So let me see if I understand this...

Pharo is not ready for prime time because it's still gestating? At what
point will Pharo be ready for everyone in the world to use? Five years from
now? Ten years?

And when it is ready for the world to use, can we be sure that the world
will use it? "If you build it, they will come." Really??

Have we not learned that grassroots guarantee nothing? The language
landscape is littered with dead or dying languages that failed to rise above
grassroots.

At some point, people will begin to use your language (you hope). And when
that time comes (sooner than 5 years?), organic growth will be a lot
tougher.

You don't get to choose your users; the users choose your language. Of
course, you can always screw them by pulling the rug from underneath them.
Not nice, but who said you have to be nice?
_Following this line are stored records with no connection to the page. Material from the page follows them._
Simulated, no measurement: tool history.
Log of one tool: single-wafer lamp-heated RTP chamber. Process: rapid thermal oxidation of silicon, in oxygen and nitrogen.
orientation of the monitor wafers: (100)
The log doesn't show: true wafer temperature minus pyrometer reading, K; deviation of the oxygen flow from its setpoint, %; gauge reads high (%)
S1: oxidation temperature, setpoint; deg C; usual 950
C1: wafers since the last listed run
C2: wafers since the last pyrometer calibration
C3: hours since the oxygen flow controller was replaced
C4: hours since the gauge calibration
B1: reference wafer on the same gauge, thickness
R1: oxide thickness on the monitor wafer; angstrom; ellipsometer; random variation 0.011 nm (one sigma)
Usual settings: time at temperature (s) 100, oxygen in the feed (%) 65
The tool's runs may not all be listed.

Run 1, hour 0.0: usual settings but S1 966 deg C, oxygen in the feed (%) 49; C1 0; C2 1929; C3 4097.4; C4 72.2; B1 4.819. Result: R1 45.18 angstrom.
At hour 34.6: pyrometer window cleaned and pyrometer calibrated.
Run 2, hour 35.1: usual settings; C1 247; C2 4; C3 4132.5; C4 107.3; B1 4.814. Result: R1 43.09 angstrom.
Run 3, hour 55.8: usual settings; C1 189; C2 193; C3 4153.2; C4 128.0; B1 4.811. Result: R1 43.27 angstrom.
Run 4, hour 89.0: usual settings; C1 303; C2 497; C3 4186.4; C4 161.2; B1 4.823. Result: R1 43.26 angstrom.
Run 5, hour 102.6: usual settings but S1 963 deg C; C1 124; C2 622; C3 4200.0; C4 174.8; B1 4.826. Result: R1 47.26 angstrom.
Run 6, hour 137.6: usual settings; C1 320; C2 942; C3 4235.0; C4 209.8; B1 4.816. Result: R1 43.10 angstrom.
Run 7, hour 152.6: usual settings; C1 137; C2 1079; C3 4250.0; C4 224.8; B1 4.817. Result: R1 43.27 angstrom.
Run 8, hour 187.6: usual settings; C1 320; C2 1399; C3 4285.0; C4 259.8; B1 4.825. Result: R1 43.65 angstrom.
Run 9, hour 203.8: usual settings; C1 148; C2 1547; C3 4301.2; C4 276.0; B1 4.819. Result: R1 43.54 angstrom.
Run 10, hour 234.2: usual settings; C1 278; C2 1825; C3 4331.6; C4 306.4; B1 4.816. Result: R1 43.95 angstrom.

The idea that hackers know, or can determine, what is a "good" language
strikes me as rather presumptuous and incorrect. And whose definition of
"good" are we using anyway?


Ben Coman wrote
> I found this article on the popularity of programming languages
> interesting.
> http://www.paulgraham.com/popular.html
> 
> It mostly references Lisp, but I think a lot of the same applies to Pharo.
> It is quite long so I picked a few points that stood out to me:
> 
> Some non-technical points...
> 
> * Nothing could be better, for a new technology, than a few years of being
> used only by a small number of early adopters. Early adopters are
> sophisticated and demanding, and quickly flush out whatever flaws remain
> in
> your technology. When you only have a few users you can be in close
> contact
> with all of them. And early adopters are forgiving when you improve your
> system, even if this causes some breakage.
> 
> * Users are a double-edged sword. They can help you improve your language,
> but they can also deter you from improving it. So choose your users
> carefully, and be slow to grow their number. Having users is like
> optimization: the wise course is to delay it.
> 
> * There are two ways new technology gets introduced: the organic growth
> method, and the big bang method. ... Organic growth seems to yield better
> technology and richer founders than the big bang method. If you look at
> the
> dominant technologies today, you'll find that most of them grew
> organically.
> 
> * Hackers have to know about a language before they can use it. How are
> they to hear? From other hackers. But there has to be some initial group
> of
> hackers using the language for others even to hear about it. I wonder how
> large this group has to be; how many users make a critical mass? Off the
> top of my head, I'd say twenty.
> 
> 
> 
> Some technical points...
> 
> * There is one thing more important than brevity to a hacker: being able
> to
> do what you want. In the history of programming languages a surprising
> amount of effort has gone into preventing programmers from doing things
> considered to be improper. This is a dangerously presumptuous plan ... The
> bumbler will shoot himself in the foot anyway ... Good programmers often
> want to do dangerous and unsavoury things ... give the programmer access
> to
> as much internal stuff as you can without endangering runtime systems like
> the garbage collector.
> 
> * It might be a good idea to have an active profiler -- to push
> performance
> data to the programmer instead of waiting for him to come asking for it.
> For example, the editor could display bottlenecks in red when the
> programmer edits the source code.
> 
> * It might be a good idea to make the byte code an official part of the
> language, and to allow programmers to use inline byte code in bottlenecks.
> 
> * The most important part of design is redesign. Programming languages,
> especially, don't get redesigned enough.